European banks should be prepared for increased activist investor engagement, according to a partner at a leading advisory firm.
Simon Samuels, founding partner of Veritum Partners, has posited that while investor activism has permeated large companies and investment firms, banks have largely remained unscathed. However, he argued in the Financial Times that this may be about to change.
He wrote: “Historically, activism in the bank sector has been held back by several factors, the most significant of which are regulators and size. Regulators must approve anyone who seeks ‘control’ of a bank — with control typically interpreted as owning 10% or more — and the presumption has been that regulators are nervous of allowing activists to get on the share register.”
While activist investors have traditionally gone after smaller companies, Samuels writes that this is no longer a defence for banks, given that firms such as Unilever have a stock market value of over $90bn—larger than any bank in Europe.
He added: “Bankers and shareholders should be alert to the possibility that the activist wave might indeed reach the shores of banking. If it did, then banks in some of Europe’s more fragmented and least profitable markets — Germany, Italy, France, even parts of the UK — could find themselves looking uneasily over their shoulders in just the same way that management of many other European companies have had to for several years. For investors, banks have been cheap for so long it might seem that they are destined to stay that way forever. But a brave activist could quickly change the way the market values them.”
Duty to enforce positive change
The role of activist investors has become more febrile in recent months. Two weeks ago, Expert Investor wrote of how investors representing over $7tn in assets had sent a warning letter to 17 European firms on how board directors could be challenged over the accounting of climate risks.
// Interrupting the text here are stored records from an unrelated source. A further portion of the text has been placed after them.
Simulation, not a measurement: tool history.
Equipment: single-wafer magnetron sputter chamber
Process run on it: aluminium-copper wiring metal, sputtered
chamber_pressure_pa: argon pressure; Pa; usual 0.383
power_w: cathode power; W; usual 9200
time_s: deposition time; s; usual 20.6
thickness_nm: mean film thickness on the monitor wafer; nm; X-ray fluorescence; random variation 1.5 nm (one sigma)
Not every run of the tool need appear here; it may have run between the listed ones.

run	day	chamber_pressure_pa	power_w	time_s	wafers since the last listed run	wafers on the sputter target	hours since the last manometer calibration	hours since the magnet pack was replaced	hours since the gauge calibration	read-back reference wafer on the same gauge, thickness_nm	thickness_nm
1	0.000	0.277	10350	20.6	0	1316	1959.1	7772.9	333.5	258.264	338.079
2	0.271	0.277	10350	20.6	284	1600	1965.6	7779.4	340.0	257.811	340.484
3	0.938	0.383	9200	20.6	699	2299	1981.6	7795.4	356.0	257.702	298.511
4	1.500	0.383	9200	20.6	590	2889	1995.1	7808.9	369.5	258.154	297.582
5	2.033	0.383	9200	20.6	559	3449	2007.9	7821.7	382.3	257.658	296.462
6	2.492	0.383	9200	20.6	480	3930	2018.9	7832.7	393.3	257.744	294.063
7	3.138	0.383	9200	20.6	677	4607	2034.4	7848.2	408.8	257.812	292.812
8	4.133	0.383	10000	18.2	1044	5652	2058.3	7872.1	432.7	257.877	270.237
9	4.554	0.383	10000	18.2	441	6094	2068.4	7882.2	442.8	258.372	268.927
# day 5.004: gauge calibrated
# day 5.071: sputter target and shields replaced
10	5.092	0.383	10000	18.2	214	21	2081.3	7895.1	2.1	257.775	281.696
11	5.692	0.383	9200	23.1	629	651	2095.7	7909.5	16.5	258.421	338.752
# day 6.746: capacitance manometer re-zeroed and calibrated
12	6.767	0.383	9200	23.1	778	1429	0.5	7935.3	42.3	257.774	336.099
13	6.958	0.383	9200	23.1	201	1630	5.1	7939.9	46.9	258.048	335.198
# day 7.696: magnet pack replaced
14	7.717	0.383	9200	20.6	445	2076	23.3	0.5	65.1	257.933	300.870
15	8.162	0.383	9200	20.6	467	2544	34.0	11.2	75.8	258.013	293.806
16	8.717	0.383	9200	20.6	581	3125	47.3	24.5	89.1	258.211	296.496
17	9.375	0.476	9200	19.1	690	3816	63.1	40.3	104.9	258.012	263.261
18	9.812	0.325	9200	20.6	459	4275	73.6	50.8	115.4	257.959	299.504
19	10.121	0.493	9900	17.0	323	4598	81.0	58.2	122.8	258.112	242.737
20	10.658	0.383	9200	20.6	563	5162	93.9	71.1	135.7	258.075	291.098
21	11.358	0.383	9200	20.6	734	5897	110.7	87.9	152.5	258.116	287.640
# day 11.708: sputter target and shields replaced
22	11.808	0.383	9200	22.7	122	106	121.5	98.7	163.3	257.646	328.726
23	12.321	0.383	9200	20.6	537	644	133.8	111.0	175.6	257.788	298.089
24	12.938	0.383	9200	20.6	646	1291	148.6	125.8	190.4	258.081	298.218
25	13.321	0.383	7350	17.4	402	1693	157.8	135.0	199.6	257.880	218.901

As we reported, 34 investors wrote to companies including BP and Volkswagen to hint strongly that they were not moving fast enough on climate change. Signatories to the letter reportedly included investment managers Sarasin & Partners, the fund arm of HSBC, French public pension scheme ERAFP, and BMO Global Asset Management Emea. The role of activist investors is one that we have written passionately about on these pages in the last year.
As we wrote in July 2021, “Accountability should be vital to a society.” That article made the salient, still-significant point that when the law fails, shareholders have a duty to enforce positive change through the power they have.